Alcohol duty freeze extended
News that alcohol duty freeze will be extended to February 2025 is a welcome surprise for the whisky and wider alcohol industry.
However, the current system still discriminates between alcohol beverage categories, with consumers who drink 14 units of cider a week being taxed £1.23 versus those who drink Scotch being taxed £4.42.
Scotch is already the highest-taxed alcoholic product in the UK. This contradicts the UK Government’s pledge to support Scottish Whisky – an industry that contributes £7.1 billion in exports to the UK economy and supports more than 66,000 jobs across the UK.
Scottish distilleries are also popular tourist attractions and generate crucial income for other businesses in their local communities.
Rising taxes don’t just affect producers or consumers of the spirit, but also impact the growing cask investment market – those wishing to explore alternatives to traditional savings accounts and stocks and shares.
Fortunately, whisky cask investment consistently outperforms other investment options and, unlike other asset classes, the value is not driven by economics alone, but by maturation of the product.
Impact on investment
News of a further reduction to the tax-free allowance on capital gains set out in this week’s Spring budget comes as a blow to many investors and entrepreneurs alike.
Chancellor Jeremy Hunt reduced the tax-free allowance from £12,300 to £6,000 in April 2023, under the Autumn Statement in 2022. This week’s announcement sees the level at which people start paying tax on realised profits slashed again, from £6,000 to £3,000 from 6 April this year.
This means more people will have to pay tax on their investment profits.
Alternative options
In light of this news, we expect investors to tun away from ‘traditional’ investments and diversify their portfolios.
Alternative tax-free investment opportunities, such as Enterprise Investment Schemes, specific ISAs, wine and whisky, are all exempt from Capital Gains Tax (CGT) and provide a robust and reliable option which could outperform traditional investments.
In the case of whisky, HMRC classes it as a ‘wasting chattel’ – an asset that has a lifespan of 50 years or less. As whisky matures in its cask, a very small amount of alcohol – typically less than 2% per annum – evaporates into the porous wood – this is more commonly known as ‘The Angel’s Share’.
Cask consideration
Whisky cask investment provides investors with a solution to invest funds in a tax-free opportunity.
While some tax restrictions are imposed once the whisky is moved from cask to bottle, if an investor keeps their whisky in its cask for the entirety of their investment journey, they are not liable to pay any CGT on the cask even after it has been sold, resulting in tax-free profit.
When it comes to more mainstream investments such as second homes, and stocks and shares not in an ISA or PEP, or business assets, the increase in CGT is likely to hinder not only long-standing investors but also put off younger people looking to invest for the first time.

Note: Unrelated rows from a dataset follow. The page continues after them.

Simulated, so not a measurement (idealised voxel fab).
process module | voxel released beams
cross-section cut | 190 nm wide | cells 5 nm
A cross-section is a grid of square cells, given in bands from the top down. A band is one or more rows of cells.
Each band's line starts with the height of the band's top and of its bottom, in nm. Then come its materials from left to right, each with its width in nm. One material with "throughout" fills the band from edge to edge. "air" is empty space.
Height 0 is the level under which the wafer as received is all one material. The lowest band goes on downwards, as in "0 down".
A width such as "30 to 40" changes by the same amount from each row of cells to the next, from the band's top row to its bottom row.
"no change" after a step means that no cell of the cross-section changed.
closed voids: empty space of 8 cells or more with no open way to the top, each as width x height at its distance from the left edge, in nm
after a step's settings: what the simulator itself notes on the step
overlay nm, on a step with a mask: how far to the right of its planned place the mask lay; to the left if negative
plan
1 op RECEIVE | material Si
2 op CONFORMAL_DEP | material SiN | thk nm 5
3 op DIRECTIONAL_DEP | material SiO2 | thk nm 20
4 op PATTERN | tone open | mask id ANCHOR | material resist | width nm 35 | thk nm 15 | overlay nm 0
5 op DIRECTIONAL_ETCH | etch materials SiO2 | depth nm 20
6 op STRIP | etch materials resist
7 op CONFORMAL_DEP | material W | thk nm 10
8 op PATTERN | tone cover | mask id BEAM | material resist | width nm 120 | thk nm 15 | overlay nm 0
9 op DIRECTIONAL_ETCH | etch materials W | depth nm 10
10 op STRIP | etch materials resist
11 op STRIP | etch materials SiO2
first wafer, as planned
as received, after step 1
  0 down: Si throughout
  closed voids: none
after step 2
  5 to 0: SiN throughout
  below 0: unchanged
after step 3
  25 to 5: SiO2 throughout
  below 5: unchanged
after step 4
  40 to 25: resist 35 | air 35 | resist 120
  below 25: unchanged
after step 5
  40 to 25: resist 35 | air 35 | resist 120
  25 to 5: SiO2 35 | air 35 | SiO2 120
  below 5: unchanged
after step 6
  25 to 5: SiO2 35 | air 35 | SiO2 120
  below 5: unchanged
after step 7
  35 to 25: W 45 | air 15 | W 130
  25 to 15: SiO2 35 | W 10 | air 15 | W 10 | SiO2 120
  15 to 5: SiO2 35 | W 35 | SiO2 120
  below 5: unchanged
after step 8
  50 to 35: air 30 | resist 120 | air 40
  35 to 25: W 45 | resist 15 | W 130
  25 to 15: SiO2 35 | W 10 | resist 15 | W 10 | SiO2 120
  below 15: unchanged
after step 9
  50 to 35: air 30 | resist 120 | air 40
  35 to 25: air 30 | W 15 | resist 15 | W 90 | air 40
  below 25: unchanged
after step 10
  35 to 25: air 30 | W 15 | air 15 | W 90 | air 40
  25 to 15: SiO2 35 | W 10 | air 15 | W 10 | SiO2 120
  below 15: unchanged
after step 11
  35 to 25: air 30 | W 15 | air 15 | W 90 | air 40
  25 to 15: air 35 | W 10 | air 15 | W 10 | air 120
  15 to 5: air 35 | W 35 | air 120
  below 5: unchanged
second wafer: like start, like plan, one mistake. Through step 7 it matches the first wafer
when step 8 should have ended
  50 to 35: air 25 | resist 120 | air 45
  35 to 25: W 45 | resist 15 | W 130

This additional tax creates another hurdle for those looking to build their investment portfolio.
Investing for the future
Alternative tax-free investment opportunities, such as whisky cask investment, provide investors with a tax-free haven that is both legal and safe.
Working with a trusted partner, such as Whisky 1901, investors can build a high-value asset portfolio in an industry which is going from strength to strength.
Indeed, the whisky cask market has ‘significantly outperformed all the traditional investment options in recent years’ according to the BC20 Whisky Cask Index, observing a projected growth of 14.95% in 2022.
The continued popularity of Scotch around the globe, has established whisky as a top-performing alternative investment, and one which we expect will become even more desirable over the years to come as financial uncertainty and volatile global markets continue.